I can’t give you logical explanations for these few sea bound superstitions but…
You should never wear black or carry black bags on a ship.
Priests should stay home with the women.
In both cases it’s believed that because the color black is associated with death (priests wear black and perform funerals) they are bad luck on board. Things associated with death in general were considered bad luck such as flowers, starting a voyage on Friday (the day Christ was crucified and the day the Norse felt witches gathered), the first Monday of April (the day Cain slew Able) or August (the day Sondom and Gommrrah was destroyed), or December 31st (the day Judas hung himself), killing an Albatross or Gull (they carried the souls of the dead at sea), wearing the clothing of a dead sailor, and finally, a shark following the ship. (I’m sure you can see how sharks associate with death.)
No banana’s about it.
It was believed that having bananas, most notably as your cargo was bad luck.
This could be because of the spiders that tend to live in banana bushels are deadly, or because rotting bananas let off a gas that can be deadly if concentrated, or even because vessels carrying bananas had to travel quickly and the sailors had no time to fish for food, if they did the cargo spoiled and that meant death all the same. None the less, the sailors just thought they were bad luck over all.

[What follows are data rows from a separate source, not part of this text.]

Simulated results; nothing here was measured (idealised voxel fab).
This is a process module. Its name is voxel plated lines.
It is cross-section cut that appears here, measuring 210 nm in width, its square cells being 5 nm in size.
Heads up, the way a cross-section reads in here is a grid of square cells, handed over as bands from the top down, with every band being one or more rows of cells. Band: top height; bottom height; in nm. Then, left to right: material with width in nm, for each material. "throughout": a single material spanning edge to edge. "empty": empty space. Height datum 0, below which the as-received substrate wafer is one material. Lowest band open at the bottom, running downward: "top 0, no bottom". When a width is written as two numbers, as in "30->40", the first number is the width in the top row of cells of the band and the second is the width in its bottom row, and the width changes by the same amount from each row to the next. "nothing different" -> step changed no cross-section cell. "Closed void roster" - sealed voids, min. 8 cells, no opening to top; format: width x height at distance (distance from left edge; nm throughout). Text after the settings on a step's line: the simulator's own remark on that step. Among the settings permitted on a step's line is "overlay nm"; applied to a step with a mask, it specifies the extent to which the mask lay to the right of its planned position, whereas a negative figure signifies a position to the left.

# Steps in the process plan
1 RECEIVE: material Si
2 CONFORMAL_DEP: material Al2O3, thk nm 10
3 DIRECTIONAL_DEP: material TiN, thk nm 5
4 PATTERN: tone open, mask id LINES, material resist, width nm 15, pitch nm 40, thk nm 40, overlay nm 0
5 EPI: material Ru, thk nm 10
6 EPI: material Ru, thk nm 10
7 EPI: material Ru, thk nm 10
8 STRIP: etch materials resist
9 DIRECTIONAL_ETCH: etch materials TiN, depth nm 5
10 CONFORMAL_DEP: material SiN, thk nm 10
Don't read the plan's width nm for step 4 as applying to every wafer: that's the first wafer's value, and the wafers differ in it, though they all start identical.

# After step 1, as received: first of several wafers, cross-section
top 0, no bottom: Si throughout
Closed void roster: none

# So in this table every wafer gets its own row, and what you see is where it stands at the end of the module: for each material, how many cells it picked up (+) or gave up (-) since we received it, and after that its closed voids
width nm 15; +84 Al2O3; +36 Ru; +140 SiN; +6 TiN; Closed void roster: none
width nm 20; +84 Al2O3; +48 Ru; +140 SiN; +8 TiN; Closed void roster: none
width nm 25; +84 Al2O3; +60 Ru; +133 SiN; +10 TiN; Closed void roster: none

Bad luck is a common theme.
Again this is just a list of things that are considered bad luck on a ship, most of which I couldn’t begin to rationalize.
-People with red hair or flat feet at the beginning of your voyage. (They are okay later)
Having “Good Luck” said to you without punching the well wisher in the nose to draw blood.
-Stepping on board with your left foot.
-Throwing stones over board or over the ship as it leaves port.
-Looking back at the port as you depart.
-Handing a flag through ladder rungs, or mending it on the quarter deck.
-Loosing a mop or bucket overboard.
-Cutting your hair and/or nails while at sea.
-Saying the word “drowned”.
-The rim of a glass or a bell ringing.
-A dog near your tackle.
On the other side a much shorter list of things that are good luck at sea:
-A stolen piece of wood attached to the keel. (Makes the ship go faster.)
-Dolphins following the ship.
-Pouring or spilling wine or alcohol on deck.
-Seeing swallows. (This could be a sign of land.)
-A silver coin under the mast.
This isn’t all of them either. In time when the sea was one of the quickest forms of transportation to excitement, adventure and riches beyond mention imaginations and facts ran wide to form a wide range of superstition, myth and wonder some of which have survived today.